On Sa, 2014-06-07 at 14:42 -0700, David Rientjes wrote:
> On Sat, 7 Jun 2014, Manuel Schölling wrote:
> 
> > dns_query() credulously assumes that keys are null-terminated and
> > returns a copy of a memory block that is off by one.
> 
> No sign-off?  Please read Documentation/SubmittingPatches.
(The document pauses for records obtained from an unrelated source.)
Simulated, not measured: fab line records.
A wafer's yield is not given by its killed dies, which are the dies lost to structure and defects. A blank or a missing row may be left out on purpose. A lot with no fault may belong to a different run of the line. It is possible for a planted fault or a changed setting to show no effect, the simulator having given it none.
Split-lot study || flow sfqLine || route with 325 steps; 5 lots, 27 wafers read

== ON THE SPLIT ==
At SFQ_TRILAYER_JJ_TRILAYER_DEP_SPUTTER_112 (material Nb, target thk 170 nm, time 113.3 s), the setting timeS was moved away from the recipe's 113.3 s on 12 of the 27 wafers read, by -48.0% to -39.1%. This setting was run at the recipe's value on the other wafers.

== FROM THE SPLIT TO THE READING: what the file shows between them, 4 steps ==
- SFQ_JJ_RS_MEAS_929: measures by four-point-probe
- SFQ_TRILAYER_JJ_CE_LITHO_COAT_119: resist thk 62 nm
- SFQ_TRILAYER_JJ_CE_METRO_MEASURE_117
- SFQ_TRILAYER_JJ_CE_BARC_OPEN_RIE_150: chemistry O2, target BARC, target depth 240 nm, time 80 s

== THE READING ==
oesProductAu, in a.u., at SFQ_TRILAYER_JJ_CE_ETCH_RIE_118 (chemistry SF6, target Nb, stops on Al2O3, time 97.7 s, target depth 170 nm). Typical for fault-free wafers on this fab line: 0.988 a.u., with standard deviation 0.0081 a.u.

It's just not my day today.
Sorry, I forgot about the sign-off.

> > ---
> >  net/dns_resolver/dns_query.c |    4 ++--
> >  1 file changed, 2 insertions(+), 2 deletions(-)
> > 
> > diff --git a/net/dns_resolver/dns_query.c b/net/dns_resolver/dns_query.c
> > index e7b6d53..84871a2 100644
> > --- a/net/dns_resolver/dns_query.c
> > +++ b/net/dns_resolver/dns_query.c
> > @@ -145,11 +145,11 @@ int dns_query(const char *type, const char *name, 
> > size_t namelen,
> >     len = upayload->datalen;
> >  
> >     ret = -ENOMEM;
> > -   *_result = kmalloc(len + 1, GFP_KERNEL);
> > +   *_result = kzalloc(len + 1, GFP_KERNEL);
> >     if (!*_result)
> >             goto put;
> >  
> > -   memcpy(*_result, upayload->data, len + 1);
> > +   memcpy(*_result, upayload->data, len);
> >     if (_expiry)
> >             *_expiry = rkey->expiry;
> >  
> 
> kzalloc() would be unnecessary overhead (zeroing definitely comes with a 
> cost) if you're going to copy to the memory immediately afterwards.  Just 
> leave the kmalloc(), do the memcpy() and explicitly zero terminate it 
> _result.

Using kzalloc() was suggested of a developer on IRC (#kernelnewbies) but
if you prefer kmalloc, that's ok, too.
I'll send you a corrected patch in a second.